Software as a process

The past year was a tipping point for the software industry, where the impacts of code faults in the field were felt far beyond the limited confines of our own development teams. Widespread automotive recalls and events such as Heartbleed and GHOST hit home for all walks of life, linking real safety and security issues to the phrase ‘it’s a software bug’. There were plenty of good stories (the Rosetta space probe landing on a comet) to go with the bad stories (the Target data breach, costing shareholders $148m), yet the overall responsibility is on the industry to do better.

To provide some context, in the past ten years the number of data breaches in the United States has climbed steadily and will reach a predicted peak of 800 instances in 2015 (see image below). In the automotive industry, over 900,000 vehicles are affected by recalls each year, according to The Automobile Association in Britain. These trends are not entirely surprising. As companies try to one-up each other with continual innovation and more features, with outsourcing overtaking in-house development, software complexity has gone far beyond our ability to find bugs effectively.

The cornerstone of embedded development is software, and software is where most errors are introduced. Not only has the volume of delivered code increased, the complexity and variety of architectures, platforms and protocols has increased too. This pushes the number of permutations of state, behaviour, interactions and outputs well beyond our capabilities to test. And it’s not just the code itself, other influences have affected our ability to deliver solid, reliable products.
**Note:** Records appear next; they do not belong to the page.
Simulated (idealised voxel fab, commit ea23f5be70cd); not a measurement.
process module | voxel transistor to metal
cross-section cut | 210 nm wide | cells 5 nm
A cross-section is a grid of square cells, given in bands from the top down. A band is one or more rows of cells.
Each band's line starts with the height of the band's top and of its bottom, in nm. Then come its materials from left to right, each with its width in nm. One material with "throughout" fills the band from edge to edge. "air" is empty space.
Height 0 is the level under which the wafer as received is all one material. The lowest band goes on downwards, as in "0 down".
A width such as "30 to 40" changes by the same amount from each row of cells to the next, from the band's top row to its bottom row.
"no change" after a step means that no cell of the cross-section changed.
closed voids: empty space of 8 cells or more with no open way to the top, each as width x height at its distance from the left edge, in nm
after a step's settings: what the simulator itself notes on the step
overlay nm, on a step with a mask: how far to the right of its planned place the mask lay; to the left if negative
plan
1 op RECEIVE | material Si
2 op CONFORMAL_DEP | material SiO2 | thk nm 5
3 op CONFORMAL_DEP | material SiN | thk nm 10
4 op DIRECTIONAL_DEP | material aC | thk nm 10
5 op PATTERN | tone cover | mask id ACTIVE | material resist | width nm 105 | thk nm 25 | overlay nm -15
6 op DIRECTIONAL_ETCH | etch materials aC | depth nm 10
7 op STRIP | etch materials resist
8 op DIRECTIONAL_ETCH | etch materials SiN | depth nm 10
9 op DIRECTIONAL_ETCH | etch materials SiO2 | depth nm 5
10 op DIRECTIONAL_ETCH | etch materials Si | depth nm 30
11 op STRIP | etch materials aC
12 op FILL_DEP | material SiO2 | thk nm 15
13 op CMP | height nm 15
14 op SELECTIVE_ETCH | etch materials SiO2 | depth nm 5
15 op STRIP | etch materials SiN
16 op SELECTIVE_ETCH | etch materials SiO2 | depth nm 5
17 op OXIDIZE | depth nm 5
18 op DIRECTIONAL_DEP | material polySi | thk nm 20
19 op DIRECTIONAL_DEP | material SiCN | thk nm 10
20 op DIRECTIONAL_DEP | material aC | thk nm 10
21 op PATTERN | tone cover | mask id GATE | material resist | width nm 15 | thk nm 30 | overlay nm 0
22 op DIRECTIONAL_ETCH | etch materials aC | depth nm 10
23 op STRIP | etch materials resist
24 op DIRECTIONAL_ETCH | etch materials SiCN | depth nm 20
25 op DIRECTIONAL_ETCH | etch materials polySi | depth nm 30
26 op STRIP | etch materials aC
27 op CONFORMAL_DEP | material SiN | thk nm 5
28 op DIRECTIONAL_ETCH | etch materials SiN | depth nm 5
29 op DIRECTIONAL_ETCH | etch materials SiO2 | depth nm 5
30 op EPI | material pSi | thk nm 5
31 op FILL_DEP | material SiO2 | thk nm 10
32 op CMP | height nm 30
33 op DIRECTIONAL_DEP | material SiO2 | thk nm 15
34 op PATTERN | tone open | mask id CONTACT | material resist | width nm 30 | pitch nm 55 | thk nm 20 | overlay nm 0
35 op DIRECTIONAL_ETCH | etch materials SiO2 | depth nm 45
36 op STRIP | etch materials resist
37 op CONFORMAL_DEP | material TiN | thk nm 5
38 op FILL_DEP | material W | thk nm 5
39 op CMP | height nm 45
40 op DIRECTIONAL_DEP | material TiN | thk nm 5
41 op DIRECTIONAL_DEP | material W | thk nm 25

Today’s software products are the result of many suppliers, vendors, open source repositories and legacy code coming together in a mix of different processes, standards and cultures. Each input offers a chance to introduce safety, security, or performance-related errors. While some integrators are good at enforcing consistent standards and quality guidelines, most struggle to achieve comprehensive testing across all inputs that fits into tight timelines and cost constraints. Trust and enforcement are the key differentiators when it comes to the software supply chain.

Whether it’s the shift towards agile, continuous integration, or the adoption of new standards, embracing new ways of developing software hits organisations where it counts: the delivered product. It takes time for teams to understand and normalise new processes and, for companies with limited resources, it’s very likely that either quality or quantity (or both) suffer. When you add in the risks associated with different teams using different processes, the possibility of a defect reaching the field is even higher.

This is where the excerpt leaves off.